Wilton residents volunteering for March for Change set up a table on Saturday from 9 a.m. to 3 p.m. to raise awareness about the Feb. 14 march at the Capitol building in Hartford. The organization is hoping to draw thousands to the rally on the two-month anniversary of the Sandy Hook shootings in Newtown in order to demonstrate to Connecticut legislators that state constituents support stricter gun laws.
"The march is an opportunity for people to come together both those who own guns and those who do not, to find common ground for the safety of our families," said Maura Connolly, one of the Wilton volunteers who helped organize Saturday's table, said. "We want to raise awareness, continue the discussion and let our legislators know that we want to see them continue to strive for meaningful change in gun safety laws."
The Wilton group is organizing buses to Hartford on the morning of the march, leaving from the Park and Ride parking lot next to Orem's Diner. So far, they've filled two buses and are hoping to fill more. Seats cost $26 and people can buy tickets for the bus on the March for Change Web site.

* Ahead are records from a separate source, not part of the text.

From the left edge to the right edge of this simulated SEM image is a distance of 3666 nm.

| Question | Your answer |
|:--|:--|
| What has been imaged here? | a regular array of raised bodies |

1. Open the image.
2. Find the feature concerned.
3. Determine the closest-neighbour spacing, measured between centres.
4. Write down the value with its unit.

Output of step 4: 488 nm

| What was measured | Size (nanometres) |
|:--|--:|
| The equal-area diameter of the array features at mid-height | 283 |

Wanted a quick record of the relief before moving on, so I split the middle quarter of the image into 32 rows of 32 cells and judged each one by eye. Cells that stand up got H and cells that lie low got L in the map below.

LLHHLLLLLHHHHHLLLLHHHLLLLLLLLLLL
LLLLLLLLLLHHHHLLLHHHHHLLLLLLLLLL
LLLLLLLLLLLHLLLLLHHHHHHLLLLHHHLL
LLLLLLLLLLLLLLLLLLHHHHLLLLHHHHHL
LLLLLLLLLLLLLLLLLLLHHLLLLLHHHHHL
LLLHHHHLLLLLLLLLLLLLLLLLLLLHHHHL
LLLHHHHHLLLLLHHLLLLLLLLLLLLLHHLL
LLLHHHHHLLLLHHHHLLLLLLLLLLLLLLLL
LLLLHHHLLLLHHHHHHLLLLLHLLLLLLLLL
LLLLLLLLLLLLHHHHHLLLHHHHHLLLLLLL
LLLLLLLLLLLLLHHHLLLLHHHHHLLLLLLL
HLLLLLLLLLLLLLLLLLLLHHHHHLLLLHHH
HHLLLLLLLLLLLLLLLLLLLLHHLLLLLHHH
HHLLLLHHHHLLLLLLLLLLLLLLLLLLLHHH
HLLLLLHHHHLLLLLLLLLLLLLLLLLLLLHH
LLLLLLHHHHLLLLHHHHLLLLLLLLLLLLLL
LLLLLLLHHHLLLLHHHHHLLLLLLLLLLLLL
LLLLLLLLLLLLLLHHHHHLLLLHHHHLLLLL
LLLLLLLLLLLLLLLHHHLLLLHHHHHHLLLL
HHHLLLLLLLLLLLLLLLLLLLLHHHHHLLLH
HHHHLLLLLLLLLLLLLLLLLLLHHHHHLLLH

Saturday's effort was directed at handing out information and helping people register for the march. The group collected donations as well as had a bake sale to raise money. Through some of the donations they hoped to sponsor bus seats for individuals in Norwalk, Stamford and Bridgeport who can't pay to ride the bus to the march, but who still want to join the rally.
Close to $1,500 was raised in just a few hours, as passers-by dropped in as much as $50 each. Several people even made donations without any of the baked goods.
"It was overwhelming generosity from start to finish. You could just tell that people believe strongly that something needs to happen," organizer Lucy Davies told Patch.
Davies added that there were also passers-by that had a lot to say about the other side of the gun control debate. "There were a couple of people who had different opinions. They were polite, and funnily enough, even one of them gave money. Somebody said, 'I don't really believe in these kinds of restrictions,' and then stuck a $20 bill in the jar!" Davies laughed.
Wilton resident Donna Savage told Patch why she made the decision to sign up to volunteer on Saturday at the table. "I have family who work and teach in Newtown, who were directly impacted by the events there," she said. "And I think we need to raise awareness, come together and make positive change. We need to find a common place where it's safe for everyone, and we can live more peacefully together."
The group plans on having another table later in February before the march, but Connolly encouraged others to think about all the ways they can have an impact.
"People can contribute on so many different levels," Connelly said. "You can contact your legislators—write letters and emails. The March for Change rally is going to be a really powerful physical presence of people who want to see changes, so people can come for that. They can donate to [CT Against Gun Violence]. People can sponsor a seat on a bus for someone who may not have the financial ability to pay for a seat but wants to be at the February 14 march, so they're able to go."